Excessive page-outs, even after memory upgrade

Andrew Scott_3 · ‎12-31-2009

We have an rx4640 with 4 single-core Itaniums running some Oracle standby instances, and are having some serious performance issues with it.

Originally, we were running with 12GB of RAM. We were seeing massive paging activity and were several gigabytes into swap.

We have since increased the system RAM to 32GB. We are no longer into physical disk-based swap, but swapinfo is still showing 1000-1500 page-outs a second, and total page-faults are running in the 8-10 thousand range.

Since we are using 0 blocks of physical swap, I'm guessing the page-outs are going to pseudo-swap.

Glance is showing 30.4GB of pseudo-swap available, and 7.2GB of it used on the system.

How can I get this sucker to stop paging out so much? We're only 24% utilized on physical memory at the current time. Our shmmax is 4GB and I have the buffer cache constrained to 10$ of available memory. What other kernel parameters do we need to check?

Also, I know that page-in counts include code loaded from disk to be run from memory. Do page-out counts include data written to disk by programs? The manpage for vmstat isn't clear on that.

Thanks!
Andrew

Steven E. Protter · ‎12-31-2009

Shalom Andrew,

Lets take a look at application usage.

Check the oracle SGA's and such. Trim your buffer pool if possible, to free up memory.

Lets take a look at glance and see what processes are using how much memory. Lets identify the porcess actually using the memory (top can do this) and take action on that basis.

Remember, an application will reserve swap even if it never uses it.

SEP

Steven E Protter
Owner of ISN Corporation
http://isnamerica.com
http://hpuxconsulting.com
Sponsor: http://hpux.ws
Twitter: http://twitter.com/hpuxlinux
Founder http://newdatacloud.com

Andrew Scott_3 · ‎12-31-2009

Here's my glance process list output. The three stdbypr01 processes are my biggest offenders. An occasional gzip will run out of a cron job and cripple the system, but I haven't been able to capture that running in glance yet.

Dennis Handly · ‎12-31-2009

>swapinfo is still showing 1000-1500 page-outs a second, and total page-faults are running in the 8-10 thousand range.

swapinfo(1m) doesn't show that. (Please provide the "swapinfo -tam" and vmstat output.)
Did you mean vmstat(1)?

>Since we are using 0 blocks of physical swap, I'm guessing the page-outs are going to pseudo-swap.

I'm not sure how useful this is for the kernel to do this?

>Do page-out counts include data written to disk by programs?

It depends on whether you have mapped files.
I'm not sure if it applies to the file cache on 11.31?

Andrew Scott_3 · ‎12-31-2009

Attached is a process detail on one of our big Oracle processes.

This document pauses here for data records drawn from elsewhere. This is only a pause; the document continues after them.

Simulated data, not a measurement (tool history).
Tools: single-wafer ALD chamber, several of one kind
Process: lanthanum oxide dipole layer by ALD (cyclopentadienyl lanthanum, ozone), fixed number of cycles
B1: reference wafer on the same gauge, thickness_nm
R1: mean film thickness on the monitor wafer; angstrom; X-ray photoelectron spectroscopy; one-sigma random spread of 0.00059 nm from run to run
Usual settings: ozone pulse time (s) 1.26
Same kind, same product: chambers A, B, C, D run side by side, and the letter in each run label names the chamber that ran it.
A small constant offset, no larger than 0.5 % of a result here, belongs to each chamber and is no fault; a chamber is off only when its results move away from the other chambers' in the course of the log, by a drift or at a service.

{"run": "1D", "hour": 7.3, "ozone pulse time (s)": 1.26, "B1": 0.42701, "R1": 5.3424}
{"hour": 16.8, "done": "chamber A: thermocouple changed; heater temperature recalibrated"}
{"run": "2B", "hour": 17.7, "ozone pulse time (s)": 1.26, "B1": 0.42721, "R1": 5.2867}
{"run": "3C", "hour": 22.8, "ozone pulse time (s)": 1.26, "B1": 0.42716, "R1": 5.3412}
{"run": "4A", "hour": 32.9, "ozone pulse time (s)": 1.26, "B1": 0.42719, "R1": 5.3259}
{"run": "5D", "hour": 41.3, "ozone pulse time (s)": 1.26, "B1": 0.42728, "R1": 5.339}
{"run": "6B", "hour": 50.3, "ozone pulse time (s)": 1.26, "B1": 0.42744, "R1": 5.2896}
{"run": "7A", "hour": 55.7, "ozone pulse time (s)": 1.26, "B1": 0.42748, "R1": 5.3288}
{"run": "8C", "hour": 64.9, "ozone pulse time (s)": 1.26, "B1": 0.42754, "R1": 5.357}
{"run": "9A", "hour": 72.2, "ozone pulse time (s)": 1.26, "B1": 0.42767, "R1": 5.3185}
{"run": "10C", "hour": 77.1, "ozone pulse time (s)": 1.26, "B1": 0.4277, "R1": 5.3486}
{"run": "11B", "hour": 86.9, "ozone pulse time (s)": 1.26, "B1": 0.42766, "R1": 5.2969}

>swapinfo(1m) doesn't show that. (Please provide the "swapinfo -tam" and vmstat output.)
>Did you mean vmstat(1)?

Yes, I did. Sorry.

>>Since we are using 0 blocks of physical swap, I'm guessing the page-outs are going to pseudo-swap.

>I'm not sure how useful this is for the kernel to do this?

It's not useful at all, but that doesn't stop the system from doing it. The way I understand pseudo swap is the VM requires there to be a page of swap for every page of memory allocated, and they came up with pseudo swap so that they could create the pages in memory instead of on disk when available RAM allowed it.

And perhaps my page-outs are simply page creations in pseudo swap and not actual page outs? I don't know, and I don't know how to tell.

>>Do page-out counts include data written to disk by programs?

>It depends on whether you have mapped files.
I'm not sure if it applies to the file cache on 11.31?

I don't know, either.

Andrew Scott_3 · ‎12-31-2009

Ooops, forgot the attachment

Dennis Handly · ‎12-31-2009

>It's not useful at all, but that doesn't stop the system from doing it.

I would assume it isn't doing it and there is some other cause.

>they came up with pseudo swap so that they could create the pages in memory instead of on disk when available RAM allowed it.

Yes. The page is its own swap area.

>perhaps my page-outs are simply page creations in pseudo swap and not actual page outs?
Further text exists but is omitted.